As Mike Herman helpfully reminds us, this Bavarian composer who made his reputation in Leipzig and Munich still lacks recordings of his Symphonies. 2 (1833), 4 (1834), 6 (1837) and 7 ‘Elegy in the Form of a Symphony’ (1839). Recordings (unusually not reviewed by this site) exist of No. 1 (1828) by Choo Hoey and the Singapore Symphony Orchestra; No. 5 ‘Passionata’ (1835) and No. 8 (1851), the last two recorded by Paul Robinson and the Slovak State Philharmonic Orchestra, Košice. All three works are on the Marco Polo label.
Lachner wrote his big-boned, swaggering 50-minute four-movement Symphony No. 3 between the Spring of 1833 and April 1834. It was well received at the time and, as CPO recount, the Leipziger Allgemeine Musikalische Zeitung said that it was the ‘bold product of an imagination of youthful fire moderated by the laws of eternal truth and beauty.’
The symphony gets off to a flying start with a proper Allegro. This is charged with an Eroica-like tincture. There's a power amid the scudding clouds but the music holds true to its Allegro with a rugged smile. This is followed by a purposeful Scherzo which flies along in the manner of a relentless perpetuum mobile yet one that retains its interest. It finds time, as did the first movement, for sweetened andante asides. Movement three is an Andante and one that looks back, cheeky and sparkling-eyed, through a Haydn-style dignity.
The finale - Allegro (all four movements carry that designation in one form or another) - sounds at times like a rather Mendelssohnian scherzo. Think in terms of that composer's Scotch Symphony or the more muscular aspects of Sullivan's Irish Symphony. Again, there is a smooth smile to this music and even the 'lightning strikes' at the end have a winsome edge.
The unpublished Festive Overture in E flat major, carries the date 22 February 1864. The Festive Overture might, according to CPO, have been composed for the wedding of Emperor Franz Joseph I of Austria and Duchess Elisabeth of Bavaria ("Sissi"). According to CPO's useful notes there are alternative endings, one making play with the Bavarian royal anthem while the other deploys the Austrian Emperor's hymn. It is the second version that is recorded here.
It is no brevity and approaches thirteen minutes. The opening is subdued and with a ponderous with a symphonic bearing to it. At 3:20 there is a parade-ground display feeling. It's a stirring overture with the Hymn heard icily through a pianissimo in strings and in an even more honeyed and quiet version at 8:00. The tune is hammered out unsubtly at the end but then this is a ‘festouverture’.

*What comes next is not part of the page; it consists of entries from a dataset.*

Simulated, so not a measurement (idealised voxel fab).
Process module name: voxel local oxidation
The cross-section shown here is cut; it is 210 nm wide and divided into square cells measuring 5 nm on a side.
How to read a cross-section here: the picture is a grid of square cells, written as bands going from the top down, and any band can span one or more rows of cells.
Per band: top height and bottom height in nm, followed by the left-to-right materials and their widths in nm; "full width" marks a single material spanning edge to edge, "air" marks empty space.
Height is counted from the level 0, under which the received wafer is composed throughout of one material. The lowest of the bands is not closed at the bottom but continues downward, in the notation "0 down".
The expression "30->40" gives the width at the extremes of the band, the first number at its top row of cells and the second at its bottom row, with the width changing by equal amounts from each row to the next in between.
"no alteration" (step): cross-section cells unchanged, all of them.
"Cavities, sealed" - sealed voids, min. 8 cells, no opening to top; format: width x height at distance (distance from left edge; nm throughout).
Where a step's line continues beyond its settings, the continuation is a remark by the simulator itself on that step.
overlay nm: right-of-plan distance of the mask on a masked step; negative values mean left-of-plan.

The Evergreen Symphony Orchestra is excellent and well-schooled by the smiling Gernot Schmalfuss in these unusual scores. As an orchestra they are not total newcomers. They have already recorded the two Vieuxtemps Cello Concertos (777 922-2), the Cartellieri symphonies (777 667-2) and volume 1 of the Theodor Von Schacht symphonies (777 737-2).
The notes - vital for most of us given this unusual music - are by Bert Hagels. The acoustic is good if warm. Plenty of detail escapes clear to the listener's ears.